LeMahieu says he believes it is important to continue to carry on the recent tradition of conservation leadership in th the 9 District.

“This region has been lucky to have strong conservative leadership for over a decade thanks to Senators Joe Leibham and Glenn Grothman prior to redistricting,” LeMahieu said. “When they both ran for Congress this summer, I knew someone had to step up to take over for Joe.

“The state has come a long way under Governor Walker, Senator Leibham and the republican leaders in Madison, and it’s important we continue down that path. I decided to run because my private sector experience as a small business owner, my public sector experience on the Sheboygan County Board, and my involvement in the local community has given me the experience to keep Wisconsin moving in the right direction. The progress made in the state is just too important to turn back now.”

LeMahieu is pleased with the direction of the state heading into the November election and would like to see that progress continue.

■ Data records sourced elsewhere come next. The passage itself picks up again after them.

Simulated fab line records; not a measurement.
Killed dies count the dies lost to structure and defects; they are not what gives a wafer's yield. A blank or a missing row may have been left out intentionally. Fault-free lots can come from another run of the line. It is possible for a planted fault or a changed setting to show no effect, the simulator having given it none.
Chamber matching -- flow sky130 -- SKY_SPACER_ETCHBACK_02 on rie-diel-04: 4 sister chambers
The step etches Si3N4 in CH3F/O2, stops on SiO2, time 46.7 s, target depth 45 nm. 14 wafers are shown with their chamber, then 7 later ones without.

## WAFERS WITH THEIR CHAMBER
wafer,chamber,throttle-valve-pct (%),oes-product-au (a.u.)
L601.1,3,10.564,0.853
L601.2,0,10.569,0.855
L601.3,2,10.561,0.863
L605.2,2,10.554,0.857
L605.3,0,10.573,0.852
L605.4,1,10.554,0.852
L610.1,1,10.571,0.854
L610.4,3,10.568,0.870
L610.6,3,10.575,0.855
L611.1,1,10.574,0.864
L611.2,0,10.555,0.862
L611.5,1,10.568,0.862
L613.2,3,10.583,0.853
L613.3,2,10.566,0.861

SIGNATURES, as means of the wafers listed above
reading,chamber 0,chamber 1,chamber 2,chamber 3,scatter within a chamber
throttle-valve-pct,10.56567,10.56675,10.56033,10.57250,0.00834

“The state has come a long way in the last few years,” LeMahieu said. “It’s important to remember that the vast majority of legislation passed over the last four year has had strong bipartisan support. On certain issues, there will be intense disagreement and debate, and that’s healthy. The most important thing is to have an open mind and understand the perspectives and viewpoints of the other side, even though you may not agree.

“My experience on the Sheboygan County Board will be a big help,” LeMahieu said. “The County Board is non-partisan, where each supervisor brings his or her own unique perspective. Some are more fiscally conservative, while others are not. Some represent urban areas, while others are primarily rural. We have been very successful at building consensus on the County Board, and I will bring that experience to Madison.”

LeMahieu feels the controversial passage of Act 10, which effectively eliminated the collective bargaining abilities of most public employees, has been beneficial for the state in several ways.

“Governor Walker and the leaders in the legislature had to make some tough decisions a few years back to get our fiscal house in order,” LeMahieu said. “Under the prior administration, they relied on accounting gimmicks and raids of the transportation funds. It seemed like every time you turned around there was a fee hike or tax increase. Governor Walker came into office facing a $3.6 billion deficit and decided to try something new. His tough decisions to reform government turned things around. The dust is settling now and we are seeing the benefits of those difficult decisions.

“On the County Board, I saw firsthand the benefits of Act 10,” he said. “The reforms empowered taxpayers, through their elected local officials, to take control back and restore some fiscal sanity. All told, the reforms have helped save taxpayers an estimated $3 billion throughout the state. Here in the 9th Senate District, Act 10 saved schools $37.6 million. That’s money that that can go directly back into the classroom, and be used to retain and hire more teachers. The other major benefit of Act 10 was the flexibility that local government, including school districts, now have. We are now free to innovate when it comes to education and providing public services. Hiring decisions and compensation can now be based on merit.”

LeMahieu, who holds a Bachelor of Arts degree in political science and business administration from Dordt College in Sioux Center, Iowa, is enthusiastic about the flexibility Act 10 reforms have provided for the state’s public school districts.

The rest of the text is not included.